The Truest Pain

When Jean realizes she’s been lying to herself and she sees the truth, she goes to her knees. The ultimate defeat is coming face to face with your own deception and being destroyed. But what really is destroyed?
In this case Jean’s world view, her internal structure, her ego is destroyed but ironically it’s destroyed when it is revealed to a part of herself that is not her ego and it is revealed at it’s strongest point, it’s most ferocious, self serving, climatic point. The lesson is that until you face your ego in all of it’s horrible glory you cannot know the part of yourself that is your infinite, eternal and gracious human self.
The cost for Jean is high. It’s her life. The cost for us could be the same. I think that although the fear of death, humiliation, bodily harm can and does keep our graceful human self from stepping into the light, when we overcome that fear and take that step, we would experience the essence of freedom and all the deception would become clear.

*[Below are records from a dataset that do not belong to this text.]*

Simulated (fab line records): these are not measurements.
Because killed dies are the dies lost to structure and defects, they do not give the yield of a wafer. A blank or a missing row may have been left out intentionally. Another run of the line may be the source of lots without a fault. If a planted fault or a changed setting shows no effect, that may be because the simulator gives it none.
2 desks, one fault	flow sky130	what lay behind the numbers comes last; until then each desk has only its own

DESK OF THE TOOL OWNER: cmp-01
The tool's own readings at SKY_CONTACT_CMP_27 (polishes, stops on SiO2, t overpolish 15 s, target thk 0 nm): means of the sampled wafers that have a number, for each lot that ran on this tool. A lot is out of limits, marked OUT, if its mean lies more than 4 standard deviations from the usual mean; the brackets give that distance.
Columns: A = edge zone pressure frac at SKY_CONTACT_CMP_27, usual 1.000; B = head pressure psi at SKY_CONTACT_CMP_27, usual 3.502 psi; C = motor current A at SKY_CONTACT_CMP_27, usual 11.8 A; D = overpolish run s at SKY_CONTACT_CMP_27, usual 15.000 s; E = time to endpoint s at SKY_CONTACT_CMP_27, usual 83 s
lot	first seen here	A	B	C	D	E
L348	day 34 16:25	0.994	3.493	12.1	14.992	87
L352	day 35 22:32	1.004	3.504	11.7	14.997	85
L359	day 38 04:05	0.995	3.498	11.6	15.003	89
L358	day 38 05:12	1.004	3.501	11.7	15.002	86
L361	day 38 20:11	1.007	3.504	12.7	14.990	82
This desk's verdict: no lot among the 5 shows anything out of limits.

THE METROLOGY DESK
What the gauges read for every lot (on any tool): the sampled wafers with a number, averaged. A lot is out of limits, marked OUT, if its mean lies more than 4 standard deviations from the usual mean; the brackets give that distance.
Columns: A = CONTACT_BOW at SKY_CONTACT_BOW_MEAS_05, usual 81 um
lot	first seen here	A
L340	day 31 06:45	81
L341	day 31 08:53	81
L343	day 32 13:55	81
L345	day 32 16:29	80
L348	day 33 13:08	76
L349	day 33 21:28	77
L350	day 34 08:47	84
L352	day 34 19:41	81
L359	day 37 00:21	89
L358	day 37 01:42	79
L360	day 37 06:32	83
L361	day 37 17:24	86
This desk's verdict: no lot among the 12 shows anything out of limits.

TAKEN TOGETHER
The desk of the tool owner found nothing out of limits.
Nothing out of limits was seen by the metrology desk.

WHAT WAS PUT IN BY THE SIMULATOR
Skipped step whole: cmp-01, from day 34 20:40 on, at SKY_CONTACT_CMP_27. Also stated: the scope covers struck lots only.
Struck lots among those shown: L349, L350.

And the cost would become clear and it would dissolve our ego because ego is us as god and grace is us as a tendril of god’s love. The beauty of the horror of the realization that we have behaved in gluttonous, murderous, tyranical ways is that nothing can change it, more poignantly it’s the acceptance that nothing can change what we’ve done and how we’ve behaved. The ego is dead and is no longer actively trying to create the deception that we are godly or good and room is now allowed to feel the true pain of the reality that we are good and that we have done horrible things. That is the true pain of being human in the world.
That we are good and we do horrible things.